Look, I’m not gonna blow smoke up your collective asses; Escape From L.A. isn’t as solid a picture as it’s predecessor, but goddamn is it a whole mess of fun!

First of all you get Russell returning to his iconic role of Snake, and he definitely hasn’t lost a beat in the decade and a half between installments. He’s every bit the over-the-top badass that we loved the first go around, and he gets to show off that fact in plenty of crazy action set-pieces.

Also of note is the supporting cast made up of genre vets such as Pam Grier and Bruce Campbell (all hail The Chin!), as well as turns from great performers such as Steve Buscemi, Cliff Robertson, Stacy Keach, Peter Fonda, Robert Carradine, and Valeria Golino… hell even Al Leong shows up as top-shelf henching was required.

Intact is the dark humor and satire that ran through Escape From New York, but here it’s amplified to a much larger degree… and while that is enjoyable, it definitely undercuts the grim and dour vibe that made the original so damn special.
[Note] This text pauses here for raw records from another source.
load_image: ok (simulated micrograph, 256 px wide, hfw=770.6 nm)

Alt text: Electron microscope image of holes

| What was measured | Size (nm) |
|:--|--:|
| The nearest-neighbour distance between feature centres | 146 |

Also on the negative side, this film strives to hit many of the same beats as the original which makes the film a bit on the predictable and overly familiar side (the same problem that plagued Carpenter’s Ghosts of Mars from 2001… itself a remake of his 1976 picture Assault on Precinct 13).

And that’s Escape From L.A. in a nutshell… but that’s not all we have to talk about as the fine fiends over at Scream Factory have included some bonus content on this Blu-ray release of the film!

Included are: interviews with Keach, Campbell (via telephone), actor Peter Jason, Corraface, special effects artist Jim McPherson, and Visual Effects Artist David Jones, the film’s theatrical trailer and TV spots, and a still gallery.

The twenty-four years since it’s release have been kind to Escape From L.A., and it’s aged into it’s own cult status quite comfortably. It’s loud, crazy, ridiculous, and most of all fun (there’s that word again), and is a solid entry in the legendary oeuvre of John Carpenter.